Labour, which is 20 points ahead in polls, is under pressure to detail how it would pay for its spending plans for public services without reversing tax cuts announced last week by Prime Minister Rishi Sunak’s government.

To partly pay for those reductions, the government has taken two of Labour’s cash-raising schemes – scrapping a policy which allowed wealthy, often foreign residents avoid tax on overseas income, and extending a windfall levy on North Sea oil and gas firms’ profits.

“I have to be honest that we’re not going to be able to turn things around straightaway,” Reeves told BBC TV when asked about the scale of the economic challenge facing the country, which officially fell into recession in the second half of 2023.

While Labour has ditched a target to eventually spend 28 billion pounds ($35.3 billion) a year on green industries, it is still promising to inject cash into public services by closing some tax loopholes, but not, Reeves said, by breaking fiscal rules set by the governing Conservatives.

“I feel that the importance of fiscal rules and providing constraints in which governments act is incredibly important,” Reeves said. “Because making sure that the sums add up, making sure that we start to get debt on a downward trajectory is important.”
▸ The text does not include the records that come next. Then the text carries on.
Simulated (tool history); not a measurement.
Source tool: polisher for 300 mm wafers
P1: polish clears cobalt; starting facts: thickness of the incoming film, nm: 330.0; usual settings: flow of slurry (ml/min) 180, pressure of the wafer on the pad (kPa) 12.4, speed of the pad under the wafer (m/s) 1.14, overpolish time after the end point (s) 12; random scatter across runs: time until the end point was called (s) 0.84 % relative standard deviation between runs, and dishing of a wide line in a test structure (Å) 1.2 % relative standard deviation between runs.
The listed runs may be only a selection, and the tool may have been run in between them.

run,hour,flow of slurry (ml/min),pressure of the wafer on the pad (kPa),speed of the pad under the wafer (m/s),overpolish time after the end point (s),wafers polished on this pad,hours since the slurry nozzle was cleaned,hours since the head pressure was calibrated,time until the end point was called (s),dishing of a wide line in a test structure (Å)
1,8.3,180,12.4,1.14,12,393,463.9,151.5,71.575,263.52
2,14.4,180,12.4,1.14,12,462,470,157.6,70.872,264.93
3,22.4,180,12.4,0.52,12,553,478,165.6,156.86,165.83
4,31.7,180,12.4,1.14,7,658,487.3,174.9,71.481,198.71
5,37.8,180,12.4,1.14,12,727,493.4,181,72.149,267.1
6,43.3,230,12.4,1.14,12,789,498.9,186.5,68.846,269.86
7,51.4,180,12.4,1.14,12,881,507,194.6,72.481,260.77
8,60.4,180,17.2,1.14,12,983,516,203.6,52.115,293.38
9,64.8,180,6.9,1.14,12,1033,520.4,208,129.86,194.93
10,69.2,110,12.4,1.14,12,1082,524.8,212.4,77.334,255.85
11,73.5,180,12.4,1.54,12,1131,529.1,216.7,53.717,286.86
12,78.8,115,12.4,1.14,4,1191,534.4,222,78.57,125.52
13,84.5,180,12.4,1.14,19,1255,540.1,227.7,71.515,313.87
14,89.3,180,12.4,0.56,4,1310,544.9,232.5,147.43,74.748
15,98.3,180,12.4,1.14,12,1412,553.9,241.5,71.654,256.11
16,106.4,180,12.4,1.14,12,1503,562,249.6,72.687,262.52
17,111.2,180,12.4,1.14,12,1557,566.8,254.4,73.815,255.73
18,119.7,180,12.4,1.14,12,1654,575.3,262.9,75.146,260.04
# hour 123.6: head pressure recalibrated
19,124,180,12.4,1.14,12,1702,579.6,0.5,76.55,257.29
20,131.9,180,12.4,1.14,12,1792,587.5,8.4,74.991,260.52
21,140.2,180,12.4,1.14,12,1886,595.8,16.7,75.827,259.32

Among the tax cuts announced on Wednesday by Sunak’s finance minister Jeremy Hunt was a 10-billion-pound ($13 billion) reduction in National Insurance (NICs), a social security contribution paid by millions of workers.

In an interview with the Sunday Times, Sunak said it would be his party’s goal to eliminate National Insurance altogether.

“We want to end this double taxation on work,” he said. “So … our long-term ambition is to end that unfairness, to keep cutting NICs until it’s gone.”